TUESDAY, MAY 9, 1995
"We challenge members of Congress not to punt their responsibility or be sacked by special interest groups that would exclude some sports, particularly football, from consideration in determining sports equity," said NOW Executive Vice President Kim Gandy.
Today's hearings by the House Economic and Education Opportunities Committee are the first volley in a new congressional battle over sports equity for women and girls. NOW and other longtime supporters of Title IX and gender equity are stepping forward to defend the law.
In late 1993, NOW won a landmark settlement in California, NOW v. California State University System, that forced the 20-campus system to comply with the state's 1976 athletic equity laws. Around the same time, NOW's national board of directors passed a resolution calling for revisions in the federal government's Athletic Investigators Manual to close Bush administration loopholes permitting egregious violations of Title IX.
Groups such as the Board of Trustees of the American Football Coaches Association are trying to deny women and girls equal access to organized sports and all of the benefits that go with them. Gandy says their claim that complying with the law jeopardizes smaller men's teams and hurts revenue-producing teams like football is full of holes.
"For every dollar spent for women's sports between 1989 and 1993, there were two dollars spent on men's sports," Gandy said. "Despite the fact that women make up more than 50 percent of the college population, they receive only one-third of the athletic scholarships, one-sixth of recruiting budgets, and one-fifth of overall athletic budgets.

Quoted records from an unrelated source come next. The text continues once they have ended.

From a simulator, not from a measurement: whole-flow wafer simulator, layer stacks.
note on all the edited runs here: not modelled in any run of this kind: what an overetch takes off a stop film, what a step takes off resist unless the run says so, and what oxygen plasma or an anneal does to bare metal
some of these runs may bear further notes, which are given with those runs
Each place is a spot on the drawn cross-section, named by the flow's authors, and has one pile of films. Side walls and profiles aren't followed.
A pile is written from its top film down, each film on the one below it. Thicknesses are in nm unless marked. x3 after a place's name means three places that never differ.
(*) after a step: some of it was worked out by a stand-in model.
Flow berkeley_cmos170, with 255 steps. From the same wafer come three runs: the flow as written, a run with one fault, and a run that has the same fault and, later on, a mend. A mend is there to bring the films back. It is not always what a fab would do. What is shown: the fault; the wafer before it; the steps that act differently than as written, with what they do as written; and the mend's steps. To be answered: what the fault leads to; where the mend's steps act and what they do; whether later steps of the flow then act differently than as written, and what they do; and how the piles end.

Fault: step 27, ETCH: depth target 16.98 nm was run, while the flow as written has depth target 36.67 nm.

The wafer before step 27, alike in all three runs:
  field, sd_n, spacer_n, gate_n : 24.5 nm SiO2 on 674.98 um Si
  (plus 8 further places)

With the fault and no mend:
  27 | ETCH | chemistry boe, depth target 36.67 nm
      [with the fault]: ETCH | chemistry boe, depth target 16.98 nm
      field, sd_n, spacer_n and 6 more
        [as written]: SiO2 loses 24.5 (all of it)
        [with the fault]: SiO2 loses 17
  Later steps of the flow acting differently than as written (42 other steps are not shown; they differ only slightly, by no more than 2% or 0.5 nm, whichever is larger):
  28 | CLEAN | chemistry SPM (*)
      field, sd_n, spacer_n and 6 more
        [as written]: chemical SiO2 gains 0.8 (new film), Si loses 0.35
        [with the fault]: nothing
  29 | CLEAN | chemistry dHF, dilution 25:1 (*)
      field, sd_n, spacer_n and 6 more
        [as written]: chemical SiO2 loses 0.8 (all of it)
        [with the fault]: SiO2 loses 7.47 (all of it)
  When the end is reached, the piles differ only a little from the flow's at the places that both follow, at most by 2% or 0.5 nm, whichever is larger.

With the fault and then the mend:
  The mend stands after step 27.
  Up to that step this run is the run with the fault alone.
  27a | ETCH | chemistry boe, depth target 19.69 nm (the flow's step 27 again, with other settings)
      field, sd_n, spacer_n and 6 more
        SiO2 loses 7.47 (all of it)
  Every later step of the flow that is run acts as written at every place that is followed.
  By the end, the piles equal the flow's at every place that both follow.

"And not all football programs are revenue producers. In fact, 62 percent of Division I-A teams ran a deficit in 1993. And if football programs which take an average of 60 percent of college athletic budgets are exempt from the calculation of gender equity, women's sports will be severely limited. Women and girls will be left to scramble for a share of the remaining 40 percent, at a high cost to the progress we've made since 1972."
Since Title IX was passed in 1972, sports participation by women and girls has increased from 2 percent to 35 percent today. "When given the opportunity to participate equally, girls and women are interested in sports," she said. "This is not the time for compromise."
Today's hearings will take place in Room 2175 in the Rayburn House OfficeBuilding, starting at 9 a.m.